These he held up to the children and asked them to guess what was on the reverse, ,spot or blank'. After a spell of random guessing he asked them to devise and write down a strategy for guessing, which they would apply each time. Some tried repeating the last situation each time, others used blank and spot alternately. None chose the best strategy (whatever is on the face is most likely to be the same on the back). He then let one child use this and the results showed that he consistently scored best over a range of fifty tries. The children began to think and to suggest reasons as to why this might be. The thinking was intuitive, no one came up with a numerical solution but their answers showed that they had begun to grasp some of the ideas inherent in probability. From all this came a Probability Kit for use with children and two books.
Hasard ou Strategie, Engel, Varga, Walser, O.C.D.L. Paris and Combinatoire, Statistiques et Probabilites Varga, Dumont, O.C.D.L. Paris.
Most of the materials in the kit are familiar, for example the interlocking cubes are very like Unifix. Generally the work starts with a game or some constructional activity. These may involve building houses according to certain constraints, e.g. using any three colours you can build 3 storey houses. No two houses can be the same. You may use any one colour as many times as you wish (red, red, red) or (red, red, yellow). How many houses can you build? If children have had some experience of making their own attribute material the task will seem familiar. They will adopt some strategy of their own, e.g. "start with all the ones with a red cube on the first floor." Children without any previous experience of this sort attempt random solutions which are usually non productive. For them we can suggest that a 'tree' might help;
It is of course better to use an 'unfinished' tree and to leave the children to develop it. I have used this activity with the less able element of a third year junior class and they have worked at it with total involvement for a considerable time. Having completed the task I have asked them to arrange the pieces of a three colour set of 'trimath' to match each house (Trimath, E.S.A., is a 6 colour by 3 shape by 3 hole difference, 0 hole, 1 hole or 2 hole attribute material). The children have been able to do this by changing the labels on the tree. Then without looking at their lay out, given any piece of tri-math, they have been able to determine to which house it corresponds. More able children have gone on to match the base 3 numerals 000, 00 1, - - - 222, with both their houses and the trimath pieces.

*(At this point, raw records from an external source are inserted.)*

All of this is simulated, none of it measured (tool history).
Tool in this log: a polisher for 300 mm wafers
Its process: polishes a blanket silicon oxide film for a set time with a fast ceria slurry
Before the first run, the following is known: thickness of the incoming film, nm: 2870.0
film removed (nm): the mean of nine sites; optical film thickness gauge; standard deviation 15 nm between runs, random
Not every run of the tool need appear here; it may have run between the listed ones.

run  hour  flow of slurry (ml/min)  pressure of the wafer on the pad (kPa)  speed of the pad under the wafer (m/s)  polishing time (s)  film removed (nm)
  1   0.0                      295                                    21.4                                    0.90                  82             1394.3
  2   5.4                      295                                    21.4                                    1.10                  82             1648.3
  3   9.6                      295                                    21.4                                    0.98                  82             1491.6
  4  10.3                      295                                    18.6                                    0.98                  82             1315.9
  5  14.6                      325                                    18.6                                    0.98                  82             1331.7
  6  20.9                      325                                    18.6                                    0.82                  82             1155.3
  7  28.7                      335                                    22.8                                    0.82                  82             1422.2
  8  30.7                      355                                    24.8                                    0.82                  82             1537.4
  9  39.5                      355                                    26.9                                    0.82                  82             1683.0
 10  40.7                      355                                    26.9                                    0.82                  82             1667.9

Not all of Varga's combinatorial activities are quite so simple.
Other activities require children to make up as many numbers as possible
using the digits greater than seven but with the condition that 9 cannot
be next to another nine. The children make up a table showing their
results;
| The digits are greater than 7
9 cannot appear next to another 9 |
||
| No. of digits | Numbers which we can make | How many can we make? |
| 1 | 8, 9 | 2 |
| 2 | 88, 89, 98 | 3 |
| 3 | 888, 889 etc. |
Probability is approached through games. Here is a typical board
game played using a die with three green and three white faces.
| * | * * * | * * * * * * * | *
* * * * * * |
* * * * | * * * |
| King | fairy | dragon | giant | sorcerer | crocodile |
The games generate interest and involvement from which comes the learning. Varga's Thieves of Bagdad game ended up as the Colditz Escape in our hands. The thieves are thrown into the darkest of dungeons. There are three tunnels leading out from the prison. One leads to freedom and takes an hour to traverse. The other two lead back into the dungeon and take two and three days respectively. In the tunnels there is only sufficient life support (air and water) to last for 5 days and 1 hour. One day twenty seven robbers are thrown into the dungeon. How many are likely to survive? We find out by playing it as a game.
Three players each have nine thieves (counters). The die, thrown
in turns, shows which tunnel each thief takes. How many thieves survive?
Players can record the progress of their thieves.
| Thief No. | route taken | length of journey | Free | dead |
| 1 | black, red, black | 8 days | + |
This is incomplete, on principle, we never give too much help or guidance.
Many of the games the children play are on race tracks or football fields. They are usually, but not obviously, 'bent' games.
Two dice are thrown, I move on a total of 1, 2, 3, 4, 10, 11, 12, you move on 5, 6, 7, 8, 9. To children the game seems bent from the start. I have more chances of moving and yet I never win. It suddenly occurs to me that you can never score 1 with two dice. Elementary I know, but it is rare for children to object until quite late in the game.
The game is adjusted. I now move on 2, 3, 4, 5, 9, 10, 11, 12. My chances of winning are now improved and obviously I have the better prospects, or do I ? Finally we try to make the game really fair and, settle for, I move on odd, you move on even.' That seems to give us a fair game, but why did the other rule, so obviously bent, prove to be bent in a different way. We can now investigate the problem numerically.
What have the children learned from it all? Nothing that you could measure with a standardised test. There is one item in the kit which we have not generally used-a box with two compartments in to which we can put coloured beads. The box is clear plastic. The lower set of beads cannot change places, the others are free. We shake the box, what are the chances of coincidence?
Recently I handed the problem to two children who had worked through most of the probability cards. What are the chances of the red matching the red, the blue the blue etc.,? I didn't expect factorial 3 in the reply. I did however get what I wanted; a quick pencil and paper record of all the possible outcomes, the answer 1/6 and ten minutes of experimental shaking to verify the answer. Experimental results, drawings, trees, are the substance of our use of Varga's work. Why do it when all that will be required of our children at secondary level will be facility with four rules?
Measuring on the 3P scale-Pleasure, Purity and Profitability-it scores well on all three. It is very high in pleasure, the purity is unimpeachable and its profitability? Well, most of our pupils will eventually indulge in gambling on football pools etc., they will now at least do it with awareness. Our children now approach probability situations with confidence and competence. The insight they have developed is very real. These are worthwhile and lasting rewards.
We are not a Mathematics school, we dance, sing, paint, swim, camp etc. with the best and probability is only a minor element in our mathematics work. We do enjoy probability, as we do dance, gymnastics and swimming. For that good reason it will stay with us.